China is to send its first civilian astronaut into space as part of a crewed mission to the Tiangong space station today, as it pursues its ambitious plans for a crewed lunar landing by 2030.
The world’s second-largest economy has invested billions of US dollars in its military-run space program, trying to catch up with the US and Russia after years of belatedly matching their milestones.
All Chinese astronauts previously sent into space had been part of the Chinese People’s Liberation Army.
Photo: AP
Gui Haichao (桂海潮) is a professor at Beijing’s Beihang University, and would manage scientific experiments on the station during the mission, China Manned Space Agency deputy director Lin Xiqiang (林西強) told reporters yesterday.
His mission would “carry out large-scale, in-orbit experiments ... in the study of novel quantum phenomena, high-precision space time-frequency systems, the verification of general relativity and the origin of life,” Lin said.
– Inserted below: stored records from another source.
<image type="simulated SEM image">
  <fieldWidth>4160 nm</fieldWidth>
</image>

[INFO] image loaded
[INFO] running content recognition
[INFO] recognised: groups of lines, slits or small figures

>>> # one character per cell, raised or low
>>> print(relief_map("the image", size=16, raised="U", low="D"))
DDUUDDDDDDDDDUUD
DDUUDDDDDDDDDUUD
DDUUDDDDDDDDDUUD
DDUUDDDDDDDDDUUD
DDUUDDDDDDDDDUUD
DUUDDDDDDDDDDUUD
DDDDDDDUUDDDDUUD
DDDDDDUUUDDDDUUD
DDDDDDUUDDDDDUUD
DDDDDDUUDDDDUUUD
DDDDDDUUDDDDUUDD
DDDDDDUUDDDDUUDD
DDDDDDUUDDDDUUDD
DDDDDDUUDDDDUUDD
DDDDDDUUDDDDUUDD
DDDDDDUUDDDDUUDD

“I’ve always had this dream,” Gui told a news conference yesterday.
His university said that he hailed from an “ordinary family” in the southwest province of Yunnan.
He had “first felt the attraction of aerospace” listening to the news of China’s first man in space, Yang Liwei (楊利偉), on campus radio in 2003, the university wrote on social media.
Gui’s addition is “particularly significant,” independent analyst Chen Lan said, adding that previous missions only carried astronauts trained as pilots responsible for more technical tasks and were not specialist scientists.
“It means that, from this mission on, China will open the door to space for ordinary people,” he said.
Gui is set to take off onboard the Shenzhou-16 spacecraft from the Jiuquan Satellite Launch Center in northwest China today at 9:31am, the space agency said.
Space Commander Jing Haipeng (景海鵬) would lead the mission — on his fourth expedition into space, state media reported.
The third crew member would be engineer Zhu Yangzhu (主養豬).
Jing said he had not gone home for nearly four years due to fears that travel could disrupt his training.
“As astronauts going into space ... our main responsibility and mission is striving for glory for our country,” he said.
The three are to stay in Earth’s orbit for about five months.
Under Chinese President Xi Jinping (習近平), plans for China’s “space dream” have been put into overdrive.
China is planning to build a base on the moon, and Lin yesterday said that Beijing plans to land a crewed mission there by 2030.
“The overall goal is to achieve China’s first manned landing on the moon by 2030 and carry out lunar scientific exploration and related technological experiments,” he said.
The final module of the T-shaped Tiangong — whose name means “heavenly palace” — successfully docked with the core structure last year.
The station carries several pieces of cutting-edge scientific equipment, Xinhua news agency reported, including “the world’s first space-based cold atomic clock system.”
The Tiangong is expected to remain in low Earth orbit at 400km to 450km above the planet for at least 10 years.
It is constantly crewed by rotating teams of three astronauts.
While China does not plan to use Tiangong for global cooperation on the scale of the International Space Station, Beijing has said it is open to foreign collaboration.
China “is looking forward to and welcomes the participation of foreign astronauts in the country’s space station flight missions,” Lin said.